Netanyahu will not allow Israel to be 'submerged' by refugees
Israeli Prime Minister Benjamin Netanyahu on Sunday said he would not allow his country to be "submerged" by refugees after calls for Israel to take in those fleeing Syria's war.
Speaking at the weekly cabinet meeting, Netanyahu also announced the start of construction of a fence along Israel's border with Jordan, according to his office.
"We will not allow Israel to be submerged by a wave of illegal migrants and terrorist activists," Netanyahu said.
"Israel is not indifferent to the human tragedy of Syrian and African refugees ... but Israel is a small country - very small - without demographic or geographic depth. That is why we must control our borders."
Opposition leader Isaac Herzog on Saturday said Israel should take in Syrian refugees, recalling the plight of Jews who sought refuge from past conflicts.
Palestinian Authority President Mahmud Abbas also called for Israel to allow Palestinians from refugee camps in Syria to travel to the Palestinian territories, whose external borders are controlled by Israel.
There is already hostility in Israel toward asylum-seekers from Africa and a concerted government effort to repatriate them.
Rights groups say thousands of African asylum seekers have been coerced into "voluntary" departures.
Official figures show 45,000 illegal immigrants are in Israel, almost all from Eritrea and Sudan. Most of those not in detention live in poor areas of southern Tel Aviv, where there have been several protests against them.
'To the Golan heights'
The start of construction of the 30-kilometre (19-mile) fence announced by Netanyahu involves extension of a security barrier to part of its eastern border with Jordan.
Netanyahu said when it was approved in June that the new fence was a continuation of a 240-kilometre barrier built along the Egyptian border which "blocked the entry of illegal migrants into Israel and the various terrorist movements".
In its first stage, the new fence is being built along Israel's eastern border between Eilat and where a new airport will be built in the Timna Valley.
"We will continue the fence up to the Golan Heights," Netanyahu said.
That would take it into the Israeli-occupied West Bank along the Jordan Valley, a Palestinian area that is already under Israeli military control.
Israel has insisted on maintaining troops in the area in any final peace agreement, a stance completely rejected by the Palestinians, who say it would be a violation of their sovereignty and merely perpetuate the occupation.
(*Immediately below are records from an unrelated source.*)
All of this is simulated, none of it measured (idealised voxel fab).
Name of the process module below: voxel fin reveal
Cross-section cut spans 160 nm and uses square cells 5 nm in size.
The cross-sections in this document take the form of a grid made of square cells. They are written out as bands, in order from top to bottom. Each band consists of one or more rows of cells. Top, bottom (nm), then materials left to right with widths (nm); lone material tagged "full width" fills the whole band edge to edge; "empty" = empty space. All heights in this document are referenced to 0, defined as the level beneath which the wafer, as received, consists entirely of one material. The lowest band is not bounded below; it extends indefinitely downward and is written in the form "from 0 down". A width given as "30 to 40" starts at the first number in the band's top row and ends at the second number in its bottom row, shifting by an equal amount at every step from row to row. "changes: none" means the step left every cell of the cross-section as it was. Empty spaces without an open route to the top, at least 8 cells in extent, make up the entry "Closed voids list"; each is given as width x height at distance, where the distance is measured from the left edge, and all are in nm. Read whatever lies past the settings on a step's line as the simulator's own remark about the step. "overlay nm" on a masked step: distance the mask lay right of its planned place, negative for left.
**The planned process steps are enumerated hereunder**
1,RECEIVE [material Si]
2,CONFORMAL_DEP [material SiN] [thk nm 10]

Israel also has a fence that runs along the Syrian frontier through the Israeli-occupied Golan Heights.
Those fences are in addition to a barrier that runs through the West Bank, which Israel began building during the second Palestinian intifada, or uprising, which lasted from 2000-2005.
Israel seized 1,200 square kilometres (460 square miles) of the Golan from Syria in the 1967 Six Day War and annexed it 14 years later, a move condemned by the international community.